Human Behavior: How do people adopt new innovations?

Adoption of innovations is my favorite topic. It integrates business, technology, systems, and human behavior. Everett Rogers developed a model to predict the adoption curve of innovations. I simplified it for our discussion with help of my friend, Tom Carter.

There are five attributes of innovations which effect how innovations get adopted or customers change their behavior:

1. Relative Advantage: What advantage does the new innovation (product/service/etc.) offer over what’s available currently? The relative advantage could be price, new features, convenience, etc-anything customers perceive beneficial. Let’s take example of iPod which is one of the fastest adopted new innovations. iPod offers following advantages which were not offered by previous portable music players:

a. Better design: light weight, easy navigation, different colors, cool aesthetics.
b. Choice: ability to store up to 5,000 songs and no need to carry CDs.
c. New features: Ability to organize and search songs, long battery life, etc.

The better the relative advantage of new innovation, the faster the adoption!

2. Interoperability: How does the new innovation interoperate with existing products/services? It means the ability of the customers to use the new innovation without requiring additional hardware/software/service. For example, you can convert your current CDs into MP3 and put them on your iPod. It does not require you to repurchase all your CDs to get MP3 versions. The interoperability has to be both backward and forward. The CD conversion example is for backward interoperability. In this case, forward interoperability is ability to directly download digital songs from iTunes. Non-interoperability creates a pricing barrier.

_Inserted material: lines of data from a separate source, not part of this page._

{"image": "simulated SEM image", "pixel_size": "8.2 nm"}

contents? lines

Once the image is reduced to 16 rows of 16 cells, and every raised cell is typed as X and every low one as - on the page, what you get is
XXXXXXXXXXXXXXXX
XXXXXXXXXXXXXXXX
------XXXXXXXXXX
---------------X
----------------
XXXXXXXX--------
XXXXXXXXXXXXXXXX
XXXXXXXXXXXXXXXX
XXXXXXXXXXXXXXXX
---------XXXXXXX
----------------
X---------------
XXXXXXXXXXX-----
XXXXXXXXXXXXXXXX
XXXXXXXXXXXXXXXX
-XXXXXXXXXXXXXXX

The higher the interoperability of the new innovation, the faster the adoption!

3. Simplicity: How simple is the new innovation to use and communicate? Simplicity is critical! Most technology companies need to work better in this area. The design/use of the innovative should be intuitive. For example, iPod is marvelously simple. One does not need any manual to start using the device. It is very intuitive. The click wheel enables you do control all functions without compromising aesthetics.

The simpler the new innovation, the faster the adoption!

4. Trialability: How easy and inexpensive is it for customers to try the new innovation? The reason it takes us more time to sell to businesses than to consumers is triablity. The time-intensive processes and “who will pay for the trial” challenges businesses have to try the service delays the adoption in B2B world. People like to try before they commit to anything new. The customer experience on first trial plays a critical role in adoption of the new innovation. For example, iPod is very easy to try, go to any Apple store and now a days borrow it from a friend. Similarly, you can listen to the songs for 30 seconds on iTunes before you purchase them.

The easier and inexpensive the trial of new innovation, the faster the adoption!

5. Observability: How observable is the new innovation? This is similar to word-of-mouth which is still the best form of marketing. If people see other people using the new innovation and enjoying the benefits, they also want to try it. There has been a lot of innovation in the back-end systems in the last few years but companies are still upgrading to SAP R/3 etc. One of the reasons is that not many people see back-end systems. On the other hand, people see other people listening to iPods. It is highly observable.

The higher the observability of new innovation, the faster the adoption!

You can apply these principles to any new product/service/feature you are working on and predict its success. What do you think?